# Unsupervised learning 无监督学习

Unsupervised learning is the machine learning task of inferring a function to describe hidden structure from unlabeled data.

Since the examples given to the learner are unlabeled, there is no error or reward signal to evaluate a potential solution.

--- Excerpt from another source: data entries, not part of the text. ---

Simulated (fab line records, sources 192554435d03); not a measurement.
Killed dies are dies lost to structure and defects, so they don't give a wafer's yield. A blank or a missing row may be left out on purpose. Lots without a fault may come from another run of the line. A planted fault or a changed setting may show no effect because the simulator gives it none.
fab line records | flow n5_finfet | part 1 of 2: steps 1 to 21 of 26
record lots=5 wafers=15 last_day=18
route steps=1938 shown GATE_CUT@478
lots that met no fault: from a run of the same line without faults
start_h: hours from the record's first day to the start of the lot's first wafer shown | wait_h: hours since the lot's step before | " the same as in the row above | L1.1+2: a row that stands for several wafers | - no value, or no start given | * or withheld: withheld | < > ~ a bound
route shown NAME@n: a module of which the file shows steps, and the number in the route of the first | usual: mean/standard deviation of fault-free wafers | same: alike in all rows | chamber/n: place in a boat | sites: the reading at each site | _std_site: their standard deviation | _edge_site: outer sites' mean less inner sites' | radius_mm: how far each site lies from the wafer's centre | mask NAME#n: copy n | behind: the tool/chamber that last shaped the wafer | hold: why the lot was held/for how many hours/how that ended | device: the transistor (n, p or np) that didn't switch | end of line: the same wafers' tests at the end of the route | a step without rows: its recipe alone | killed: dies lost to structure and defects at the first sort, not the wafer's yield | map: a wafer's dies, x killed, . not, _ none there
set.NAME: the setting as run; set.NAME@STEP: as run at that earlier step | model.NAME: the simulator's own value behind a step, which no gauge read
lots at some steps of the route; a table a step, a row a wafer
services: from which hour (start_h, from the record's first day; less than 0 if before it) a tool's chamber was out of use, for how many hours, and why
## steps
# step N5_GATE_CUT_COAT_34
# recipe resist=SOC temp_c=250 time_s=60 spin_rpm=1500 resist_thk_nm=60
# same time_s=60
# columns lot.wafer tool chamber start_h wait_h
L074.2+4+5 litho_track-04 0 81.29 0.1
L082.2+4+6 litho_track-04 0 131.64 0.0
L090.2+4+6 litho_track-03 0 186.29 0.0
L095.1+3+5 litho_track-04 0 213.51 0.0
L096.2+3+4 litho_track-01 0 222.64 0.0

This distinguishes unsupervised learning from supervised learning and reinforcement learning.

• Clustering
• Association Rule Mining
• Principal Component Analysis
• etc...

# How to evaluate unsupervised learning 如何评价无监督学习

• Usually, we do not have a metric for evaluations
通常没有评估的标准
• But there are two ways 但是有两种方法
1. We can manually look at the outputs, analyze and interpret it, to see whether there are significant differences and they are useful
可以手动查看输出，对其进行分析和解释，以查看是否存在显著差异以及它们是否有用
2. The outputs of unsupervised learning can be used as inputs to a supervised learning process, to see whether the supervised learning can be improved
非监督学习的输出可以用作监督学习过程的输入，以查看是否可以改进监督学习

# Clustering 聚类

「机器学习实战」摘录 - 聚类

Partitional Clustering 分区聚类
just group objects to minimize intra cluster distances and maximize inter cluster distances

Example: Document Clustering

Density Based Clustering 基于密度的聚类
cluster objects based on the local connectivity and density functions

Each cluster has a considerable higher density of points than outside of the cluster

Hierarchical Clustering 分层聚类
a clustering process in order to discover the hierarchical structure, like a hierarchical tree

Example: categories and subcategories; taxonomies

# Partitional Clustering 分区聚类

Partitional Clustering
a unsupervised way to group objects

• Goal:
Finding groups of objects in data such that the objects in a group will be similar (or related) to one another and different from (or unrelated to) the objects in other groups
在数据中寻找对象组，使得一个组中的对象彼此相似 (或相关)，而与其他组中的对象不同 (或无关)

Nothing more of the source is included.